# Zork closures



## Arthur1 (Apr 28, 2016)

I am a newbie with 5 gallons oo cabernet aging in a carboy. I intend to bottle at the end of summer. Because I've made a small batch, I'm thinking of using Zork closures. Has anyone had experience with Zork closures? Thanks for the help!


----------



## salcoco (Apr 29, 2016)

I have used them for the last 8 years. Four years when I had a winery and the remainder as a home winemaker. they hold the wine very well after opening as they become a air tight "T" cork. they are a economical alternative to corks and a shrink cap if you desire a decorative touch to the wine. It was a great seller and conversation starter in the tasting room.
they can be inserted using a bung rubber headed hammer, or if you have a lot, I use a beer corker with a two inch magnet attached to the beer capper. adjust the height and press down similar to beer capping and the Zork is easily inserted.


----------



## Arthur1 (Apr 29, 2016)

Thanks, that's helpful and good to know. I wonder if Zorks can be reused for new bottling, except for those lost to bottles given away.


----------



## salcoco (Apr 30, 2016)

one think I did not mention above the wine bottles must be proper for Zorks. the bottle finish(top of bottle) is specific for Zorks. the bottle opening is slightly larger and has a rim to capture the Zork. if used on cork finish bottle it might be very hard to remove Zork later. I would experiment on the wine bottle you have before using a lot. once the Zork is used the T cork that is left is good for short period of time or on high alcohol wine. new Zorks should be used for new wine bottles.


----------



## Arthur1 (May 1, 2016)

Yes, I read that the Zork only fits on certain bottles. I'm planning to reuse the empties of store-bought wine that were sealed with corks. Maybe it would be simpler to just use corks.


----------



## balassley (May 1, 2016)

I used Zork corks (ordered thru Amazon) and they were a great conversation piece when gifting wine to friends. I'm planning to switch to normal corks as I move from kits to grapes.


----------



## vakhok (May 2, 2016)

Guys, do any of you know the pricing of Zork? i checked on amazon looks quite expensive(hopefully because it's retail and bulk price is better?), I've also emailed them hopefully they'll answer me quickly and direct me to their distributor in my region.
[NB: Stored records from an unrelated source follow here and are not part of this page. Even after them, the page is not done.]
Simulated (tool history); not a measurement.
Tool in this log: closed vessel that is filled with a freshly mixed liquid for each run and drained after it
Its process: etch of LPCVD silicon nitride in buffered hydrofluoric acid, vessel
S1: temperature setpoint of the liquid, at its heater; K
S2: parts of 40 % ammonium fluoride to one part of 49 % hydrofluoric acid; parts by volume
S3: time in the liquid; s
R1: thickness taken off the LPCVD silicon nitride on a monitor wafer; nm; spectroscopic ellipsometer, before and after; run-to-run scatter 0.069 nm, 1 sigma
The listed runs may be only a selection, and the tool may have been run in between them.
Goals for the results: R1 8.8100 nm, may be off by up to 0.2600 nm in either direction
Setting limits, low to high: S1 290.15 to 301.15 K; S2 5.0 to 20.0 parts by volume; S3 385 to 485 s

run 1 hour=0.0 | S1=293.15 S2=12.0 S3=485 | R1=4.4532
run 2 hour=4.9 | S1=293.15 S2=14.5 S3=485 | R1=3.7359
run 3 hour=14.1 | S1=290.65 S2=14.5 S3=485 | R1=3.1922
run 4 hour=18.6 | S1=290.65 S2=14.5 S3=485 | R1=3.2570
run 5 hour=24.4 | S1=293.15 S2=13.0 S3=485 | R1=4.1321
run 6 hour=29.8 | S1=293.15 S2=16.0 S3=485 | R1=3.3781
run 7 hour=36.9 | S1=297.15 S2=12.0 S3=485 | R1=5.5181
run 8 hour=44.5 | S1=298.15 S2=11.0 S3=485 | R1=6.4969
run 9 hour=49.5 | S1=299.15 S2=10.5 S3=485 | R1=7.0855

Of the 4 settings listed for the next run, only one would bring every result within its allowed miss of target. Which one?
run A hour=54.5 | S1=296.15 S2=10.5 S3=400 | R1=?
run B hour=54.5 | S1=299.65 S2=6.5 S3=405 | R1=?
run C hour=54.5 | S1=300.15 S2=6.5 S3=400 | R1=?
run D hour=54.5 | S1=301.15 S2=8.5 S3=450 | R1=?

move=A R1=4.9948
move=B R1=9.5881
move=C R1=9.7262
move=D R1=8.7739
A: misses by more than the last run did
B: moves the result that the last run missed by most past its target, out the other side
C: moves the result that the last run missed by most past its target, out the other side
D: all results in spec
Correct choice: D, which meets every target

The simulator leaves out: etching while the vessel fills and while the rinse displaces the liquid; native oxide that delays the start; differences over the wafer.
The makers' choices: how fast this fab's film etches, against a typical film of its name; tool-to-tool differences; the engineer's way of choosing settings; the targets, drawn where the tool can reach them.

just wondering if anyone has bought 500 or 1K of them for pricing.


----------



## WVMountaineerJack (May 2, 2016)

Unless your bottle is a bottle capper or one of those fancy bottles with the big lips on it you can probably put a zork on it, standard wine bottles that take a cork take zorks. No you cant reuse them to bottle another bottle of wine. Shop around some of the online stores have them, some of the California sites have them. WVMJ


----------



## salcoco (May 3, 2016)

they used to be about $240 per 1k a few years ago, they may be about $300 now. I believe Brick Packaging(?) may sell wholesale . Grape and Granary used to sell retail. try the Zork.USA web site and send an email to the US sales rep, they should be able to help at the quantity you want.


----------